(This the continuation of my journal entry from October 24, 2011.)
Over the past week I’ve gone back over 7 years worth of journals. In them, there are countless entries where I am crying out to God, asking questions, wondering why I’m not seeing results or answers to prayer, etc. Then sandwiched in between them are entries where I am trusting, surrendering, and thanking Him for what I believe He’s doing. But when I look back, those times I’ve laid in bed crying haven’t really been about the circumstances of my life. The circumstances of my life haven’t been that bad! In fact I’ve had a pretty good life (other than all this emotional turmoil!). The truth is, those times of desperation were because of my belief in God. I felt abandoned. Any painful memory from childhood that I have is magnified by the feeling that God didn’t rescue me. And all my present painful circumstances (sickness, financial problems, etc) have been magnified by the feeling that He wasn’t intervening.

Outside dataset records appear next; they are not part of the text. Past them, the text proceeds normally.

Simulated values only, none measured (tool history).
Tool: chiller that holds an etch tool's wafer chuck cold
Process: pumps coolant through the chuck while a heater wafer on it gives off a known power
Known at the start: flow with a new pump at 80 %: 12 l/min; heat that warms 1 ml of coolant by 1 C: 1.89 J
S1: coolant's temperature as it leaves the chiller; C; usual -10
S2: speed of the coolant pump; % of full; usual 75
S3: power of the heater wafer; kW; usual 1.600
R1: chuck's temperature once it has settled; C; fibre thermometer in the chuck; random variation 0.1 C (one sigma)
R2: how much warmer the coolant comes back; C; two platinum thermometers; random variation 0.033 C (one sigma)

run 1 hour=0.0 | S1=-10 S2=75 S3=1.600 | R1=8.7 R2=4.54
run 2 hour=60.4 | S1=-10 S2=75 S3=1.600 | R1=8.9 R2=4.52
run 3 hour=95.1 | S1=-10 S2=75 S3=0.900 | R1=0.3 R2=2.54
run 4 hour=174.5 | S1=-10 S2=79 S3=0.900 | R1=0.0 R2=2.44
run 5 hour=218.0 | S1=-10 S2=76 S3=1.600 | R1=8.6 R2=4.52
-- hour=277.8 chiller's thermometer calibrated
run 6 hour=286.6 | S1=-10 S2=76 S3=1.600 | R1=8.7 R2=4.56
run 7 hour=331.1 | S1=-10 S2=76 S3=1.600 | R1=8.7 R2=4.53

So what happens if I remove God from the equation? Poof! Suddenly the things that happened in the past (my mom’s mental breakdown and illness, my parent’s inability to nurture me at times, sickness, financial difficulty, etc) all become just part of my life...just hurtful things that happened as a result of my environment, my own decisions, or interaction with fallible human beings. And when I look at my present circumstances, I can draw the same conclusions.
When I think back to how J and I have never been consistent about talking to our kids about God, I realize that we didn’t talk to them about spiritual things because deep down there was this disconnect for us on a personal level. Despite my deep and abiding faith, every time I’ve imagined sitting with our kids and really explaining “the gospel” to them, I just couldn’t figure out how to do it. How could we as parents convince them that they needed God? Any time we did talk about spiritual things with them I would feel uncomfortable and could tell they did, too. Why? It wasn’t that we were trying to teach them “law” – it was all grace and love. But in order to get them to actually trust God and interact with Him, we would have to convince them that they were depraved and hopeless without him.
Yesterday at church our pastor said something that really startled me – it’s something I’ve believed my whole life but suddenly heard with new ears. He said in the Old Testament that God had to give people the law so they’d behave in a righteous way. That was the only way that He could get near enough to them to interact with them without having to kill them (because of His holiness and their unrighteousness). This suddenly sounded shocking to me. I wrote in my notebook, “So if I stop believing in God and don’t follow the law to the letter, He will have to kill me.” For so many years these concepts made total sense to me. I'm cursed because of the fall of man and redeemed because of Christ. Without him I would be completely lost and broken. But now these are ideas that don't make sense. I just can’t seem to reconcile it all anymore.
I don’t want to be here. I don’t want to have these thoughts and feelings. I have so many questions my head is spinning. It is so hard to be in a room full of my friends who are worshipping God, while I stand there feeling like an outsider. I've never felt that way before. But what’s interesting is that I don’t feel that deep sense of loss and pain anymore. It seems that the more my belief in God erodes, the less pain I experience.
J and I have realized that in order to find truth, we can’t just limit our search to one place or one perspective. We must be willing to objectively look at what we believe, and actually look at the findings of others who don’t agree w/what we’ve always been taught. We are on a quest for truth. And we believe that if the God of the Bible is real, we will determine that for ourselves.
But in order to find the truth we must be open to the idea that what we have believed is actually wrong.